Dave Made a Maze (2017) poster

Dave Made a Maze (2017)

Rating:


USA. 2017.

Crew

Director – Bill Watterson, Screenplay – Steven Sears & Bill Watterson, Story – Steven Sears, Producers – John Chuldenko & John Charles Meyer, Photography – Jon Boal, Music – Mondo Boys, Opening Credits Animation – Kangmin Kim, Closing Credits & Additional Animation – Platypus Pictureworks (Supervisor – Musa Brooker), Visual Effects – Talisman FX (Supervisor – Can Leeburg), Makeup Effects – Robert A. Lindsay, Production Design – Trisha Gum & John Summer. Production Company – Dave Made An LLC/Butter Stories/Foton Pictures.

Cast

Meera Rohit Kumbhani (Annie), Nick Thune (Dave), Adam Busch (Gordon), James Urbaniak (Harry), Frank Caeti (Boom Operator), Scott Narver (Cameraman), Timothy Nordwind (Greg), Kristen Vangsness (Jane), Stephanie Allyne (Brynn), Scott Krinsky (Leonard), John Hennigan (The Minotaur), Rick Overton (Hobo)


Plot

Annie returns home after a weekend away to find that her boyfriend Dave has built a cardboard maze in the living room of their apartment. Dave is nowhere to be found but his voice comes from inside the maze saying he has become lost. She finds the notion ridiculous but when she tries to tear the maze down, a panicked Dave begs her not to. She calls Dave’s friend Gordon and he invites other friends over, including a documentary film crew headed by Harry. Despite Dave’s urgings not to, once the drinks start flowing, the various partygoers decide to venture into the maze. Once they enter, they find an amazing world that is bigger on the inside than the outside. However, as Dave has warned, it is a place filled with boobytraps that kill various members of the party, while they also find that the maze has come to life in various ways, including giving birth to a Minotaur that pursues them.

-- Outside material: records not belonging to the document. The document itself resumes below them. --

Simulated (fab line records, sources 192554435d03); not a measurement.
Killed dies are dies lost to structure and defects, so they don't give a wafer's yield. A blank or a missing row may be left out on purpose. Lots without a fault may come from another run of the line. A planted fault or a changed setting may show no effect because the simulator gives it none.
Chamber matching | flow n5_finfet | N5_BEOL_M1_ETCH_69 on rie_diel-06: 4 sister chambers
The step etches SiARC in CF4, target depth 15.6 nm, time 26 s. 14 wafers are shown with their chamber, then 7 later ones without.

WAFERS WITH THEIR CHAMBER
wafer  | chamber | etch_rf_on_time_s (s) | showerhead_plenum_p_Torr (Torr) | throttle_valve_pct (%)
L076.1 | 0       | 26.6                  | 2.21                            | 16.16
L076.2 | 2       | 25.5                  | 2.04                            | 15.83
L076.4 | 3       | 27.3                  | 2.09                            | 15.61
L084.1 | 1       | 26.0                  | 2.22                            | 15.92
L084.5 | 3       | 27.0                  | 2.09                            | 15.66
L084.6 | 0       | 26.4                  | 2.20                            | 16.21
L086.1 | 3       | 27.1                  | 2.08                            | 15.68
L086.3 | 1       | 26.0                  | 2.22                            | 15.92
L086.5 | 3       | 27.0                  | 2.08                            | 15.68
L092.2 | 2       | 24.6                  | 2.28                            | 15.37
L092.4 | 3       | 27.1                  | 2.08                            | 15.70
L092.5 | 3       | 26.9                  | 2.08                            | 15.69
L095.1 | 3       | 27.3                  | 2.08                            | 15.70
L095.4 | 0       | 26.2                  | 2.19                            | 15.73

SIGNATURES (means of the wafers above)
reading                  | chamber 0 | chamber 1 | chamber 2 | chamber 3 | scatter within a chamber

Dave Made a Maze is a debut feature from Bill Watterson who has spent over a decade before that working as miscellaneous crew and a small actor in bit parts – he has minor roles in high-profile films like Jersey Boys (2014) and Ouija (2014), and before that as a musician. He received funding for Dave Made a Maze after making several short films. He based the idea on video shorts he had made as a child and, in particular, an instance where he had gone for dinner at a friend’s pace and his mother, who had not seen the note he left, thought he had become lost inside the cardboard maze he left behind in the family living room.

Dave Made a Maze comes with an appealing low-tech silliness. You can almost consider it akin to a labyrinth film say like Cube (1997) made with a less than serious attitude and the scrappy low-tech feel of one of Michel Gondry’s ‘sweded’ films in Be Kind Rewind (2008). The entire concept is that a cardboard maze – the sort that children might make and where a towel pinned up can become a wall – has developed a life of its own. The production crew made the entire film out of some 30,000 square feet of cardboard that they obtained mostly by dumpster diving.

The film crew navigate the inside of the cardboard maze in Dave Made a Maze (2017)
The film crew navigate the inside of the cardboard maze

There is a wonderful makeshift creativity to Dave Made a Maze. Characters encounter a cardboard equivalent of a Star Wars (1977) Death Star trash compactor filled with balls of paper and origami birds that tries to feed them into a giant cardboard face. One room contains walls made like a keyboard where the black keys become secret panels. Elsewhere they enter a room that looks normal but find is built as a forced perspective optical illusion. When characters are killed, the blood they spill is red confetti streamers. At one point, the characters are even transformed into cardboard stop motion animated likenesses of themselves.

The film comes with a not inconsiderable sense of humour as well, especially from James Urbaniak’s documentary-maker who is constantly trying to frame everything in terms of relatable soundbites or else pose people into dramatic shots.